I've been reading Johnson & Kwak's Thirteen Bankers, and just saw a quote from Alan Greenspan that epitomizes a lot.
The Fed had been reviewing whether subprime mortgage lending should be more highly regulated. A 2000 Treasury-HUD report had found evidence of abusive "predatory lending" practices. A brief side-note here: the law and economics movement has at times debunked, or at least seriously questioned, theories that sound a bit like this. Predatory pricing, for example, has been challenged as a realistic business strategy in most circumstances where it is alleged (e.g., by rivals who can't match someone's low price). But "predatory lending" makes easy, obvious, and straightforward economic sense as a business strategy, so long as home values keep rising. You lend to a sucker who can't keep paying once the cushy early period ends, then you kick him out and have a chance of getting the home for below-value in the foreclosure sale. (Plausible even though the sale is public, since real estate markets can be thin, and sales can be under-publicized. Plus, you still break even if someone else assumes the full mortgage liability.)

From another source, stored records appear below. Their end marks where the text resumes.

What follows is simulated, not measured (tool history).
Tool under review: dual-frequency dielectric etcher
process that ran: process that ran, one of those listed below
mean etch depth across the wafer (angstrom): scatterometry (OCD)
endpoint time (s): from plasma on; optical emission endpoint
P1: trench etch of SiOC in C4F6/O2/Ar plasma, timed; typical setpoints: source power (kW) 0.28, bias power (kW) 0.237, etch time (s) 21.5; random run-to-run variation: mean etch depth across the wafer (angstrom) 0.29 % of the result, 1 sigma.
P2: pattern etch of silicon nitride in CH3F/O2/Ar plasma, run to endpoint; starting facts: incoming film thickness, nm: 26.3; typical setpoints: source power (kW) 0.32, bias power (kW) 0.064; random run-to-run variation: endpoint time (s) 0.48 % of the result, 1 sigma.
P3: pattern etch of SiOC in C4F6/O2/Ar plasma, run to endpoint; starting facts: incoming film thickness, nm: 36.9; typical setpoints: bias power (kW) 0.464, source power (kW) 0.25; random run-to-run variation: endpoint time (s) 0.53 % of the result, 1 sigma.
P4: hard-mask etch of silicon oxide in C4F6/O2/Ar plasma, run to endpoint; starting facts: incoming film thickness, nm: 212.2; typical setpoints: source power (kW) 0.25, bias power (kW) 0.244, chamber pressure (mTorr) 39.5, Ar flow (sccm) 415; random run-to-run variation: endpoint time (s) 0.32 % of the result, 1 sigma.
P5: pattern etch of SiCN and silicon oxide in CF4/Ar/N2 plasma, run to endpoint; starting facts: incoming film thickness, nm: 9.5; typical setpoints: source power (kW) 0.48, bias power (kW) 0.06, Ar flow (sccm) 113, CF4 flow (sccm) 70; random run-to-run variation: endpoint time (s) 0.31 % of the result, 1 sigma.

Securitization presumably changes the story to one in which the original lender is merely indifferent to whether the borrower defaults, rather than welcoming it. Once the loan economics have been transferred to a big collective pool, it's other people's problem. Subprime lenders simply wanted to make as many loans as possible for the transaction fees. And downstream players were notoriously assuming that real estate prices would keep on rising forever, thus keeping borrower default a non-problem.
Then-Fed governor the late Ned Gramlich urged that the Fed step in to regulate subprime mortgages more. The banks that were making millions from the scam screamed bloody murder. And of course Greenspan backed them, barring any regulatory change. But what I found especially notable was the following Greenspan statement:
"Where once more marginal applicants would simply have been denied credit, lenders are now able to quite efficiently judge the risk posed by individual applicants and price that risk appropriately. These improvements have led to rapid growth in subprime mortgage lending," etc. (from Johnson-Kwak, p. 143.)
What's wonderful about this statement is not just the fact that it was untrue (at least, if one interprets it as asserting that the lenders actually were risk-pricing appropriately, not just that they were "able" to do so if they wanted). Nor is it just the fact that inside players at the time knew it was untrue. (They were counting on real estate prices to keep rising, and at least implicitly on a bailout if things turned ugly, NOT on appropriate pricing of credit risks.)
No, what's wonderful about it is that Greenspan asserted it in the complete absence of any supporting evidence. He believed it because that is his theoretical view on how the economy operates. He didn't need no stinkin' evidence, it just had to be true.
And this notwithstanding the fact that one didn't need a theory of individual-level irrationality for it to be false - everyone could be acting rationally pursuant to their actual incentives and it could potentially be false. To believe what he did, you need a crude and ignorant set of assumptions about how collective market institutions always get it right - no matter what incentives individuals actually have. He truly was (and still is) our era's supreme Mister Magoo.
When you combine Greenspan's anti-regulatory record with his serially bubble-priming monetary policy and the crucial political role he played in 2001 in helping President Bush to destroy U.S. budget surpluses and put us firmly on the road to long-term default, Greenspan is pretty clearly #1 in U.S. history in a singular sense. He has done more lifetime harm to our economy than any other U.S. public official who has ever lived. (Indeed, among all individuals who have ever lived, I would think that only those who waged war on the U.S. could otherwise compete with him in this regard.)
To be fair, lots of other people share in the blame for recent economic and regulatory policy (and they come from both political parties). Plus, one has to think about 1929. But while there the overall harm may have been greater (at least, scaled to contemporary population and the size of the economy), no one individual from that era is entitled to claim nearly as high a share of the blame - e.g., certainly not the unlucky if inadequate Hoover.
UPDATE: Re-reading this post a couple of hours later, while I'm still comfortable with what it says about Greenspan, the theory of history it evinces could be criticized as too much of a "great man" (or in this case "bad man") theory. There were broader social and ideological forces behind what Greenspan did that made his policies, if not quite inevitable, at least (a) far more rewarding to him than any alternative set of policies he could have followed and (b) highly likely to be followed no matter who held his position. But that doesn't make individual responsibility either wholly irrelevant or meaningless.